By Tash Shifrin
25 March 2010The troubled Rural Payments Agency has admitted it will still be ‘some time’ before it fixes the IT systems that have left the £1.6bn Single Payments Scheme for farmers mired in crisis since 2005.
The Commons Public Accounts Committee has repeatedly criticised the RPA and its parent, the Department for the Environment, Food and Rural Affairs. The fiasco has left farmers out of pocket and the department facing costs of hundreds of millions of pounds.
The committee attacked ‘comprehensively poor administration on a grand scale’ in its December report. It focused on the agency’s £350m IT system, which was at risk of becoming obsolete.
Data held in the system remained ‘riddled with errors’, the MPs said. Efforts to keep the IT systems running continued to ‘soak up’ money, with another £84m handed to contractors Accenture in the past two years.
But, in a response buried in Treasury minutes this month, Defra said it only ‘partially’ accepted the PAC’s recommendation that it should draw up a business case for a new IT system.
It said forthcoming European Union negotiations on farming subsidies from 2013 would ‘dictate the IT requirements for the scheme’. This meant fixing the IT systems was ‘likely to run for some time’.

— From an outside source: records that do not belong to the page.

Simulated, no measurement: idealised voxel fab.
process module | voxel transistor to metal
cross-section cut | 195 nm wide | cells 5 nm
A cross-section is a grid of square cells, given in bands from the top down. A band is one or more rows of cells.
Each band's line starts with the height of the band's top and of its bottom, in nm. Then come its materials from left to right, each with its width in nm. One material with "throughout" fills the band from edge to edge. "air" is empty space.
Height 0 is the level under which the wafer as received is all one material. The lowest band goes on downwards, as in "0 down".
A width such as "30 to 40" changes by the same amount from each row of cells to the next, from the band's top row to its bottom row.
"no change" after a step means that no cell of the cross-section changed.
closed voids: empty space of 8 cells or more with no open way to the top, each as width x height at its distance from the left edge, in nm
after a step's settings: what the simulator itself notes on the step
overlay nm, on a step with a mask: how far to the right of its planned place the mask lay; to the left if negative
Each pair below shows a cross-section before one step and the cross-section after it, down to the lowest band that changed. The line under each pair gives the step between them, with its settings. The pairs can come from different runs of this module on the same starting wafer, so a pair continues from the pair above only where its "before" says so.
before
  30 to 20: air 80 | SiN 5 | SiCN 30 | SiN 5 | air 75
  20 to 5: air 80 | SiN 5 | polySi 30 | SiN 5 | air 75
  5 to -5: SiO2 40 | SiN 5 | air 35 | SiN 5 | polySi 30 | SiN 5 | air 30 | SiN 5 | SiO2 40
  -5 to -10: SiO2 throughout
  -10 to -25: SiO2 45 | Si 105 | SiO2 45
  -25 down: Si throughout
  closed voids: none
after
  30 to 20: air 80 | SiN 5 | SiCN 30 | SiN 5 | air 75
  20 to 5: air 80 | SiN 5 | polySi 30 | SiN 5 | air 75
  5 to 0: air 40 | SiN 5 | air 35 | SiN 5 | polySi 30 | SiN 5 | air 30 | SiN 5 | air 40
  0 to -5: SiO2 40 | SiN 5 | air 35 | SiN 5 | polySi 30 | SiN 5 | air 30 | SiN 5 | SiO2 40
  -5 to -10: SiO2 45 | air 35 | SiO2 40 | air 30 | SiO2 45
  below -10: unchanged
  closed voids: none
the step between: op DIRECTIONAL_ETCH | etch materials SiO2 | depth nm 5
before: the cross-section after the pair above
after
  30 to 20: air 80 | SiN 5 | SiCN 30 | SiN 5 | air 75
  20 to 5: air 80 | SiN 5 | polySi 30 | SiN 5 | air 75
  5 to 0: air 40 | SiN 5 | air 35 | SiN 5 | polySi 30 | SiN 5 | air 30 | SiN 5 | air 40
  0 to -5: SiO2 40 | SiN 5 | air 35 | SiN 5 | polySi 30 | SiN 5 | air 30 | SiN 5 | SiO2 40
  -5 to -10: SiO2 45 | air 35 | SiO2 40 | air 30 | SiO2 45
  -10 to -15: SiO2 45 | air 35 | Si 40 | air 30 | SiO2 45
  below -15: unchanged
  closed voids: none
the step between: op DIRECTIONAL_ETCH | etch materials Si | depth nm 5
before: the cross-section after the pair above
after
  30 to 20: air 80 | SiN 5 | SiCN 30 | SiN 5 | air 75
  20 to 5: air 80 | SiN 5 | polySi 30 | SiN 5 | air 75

A spokeswoman told Public Finance that the IT overhaul would ‘in large part’ depend on how long EU negotiations went on – ‘something over which the UK does not have control’.
Defra also rejected the PAC’s recommendation that an external organisation should ‘tidy up and clean each claim’. It said this had been estimated to cost up to £100m.
The department admitted it had already spent around £119m to ensure the data that forms the basis of the annual payments was correct, with another £700,000 spent on ‘system changes’ between August and November 2009.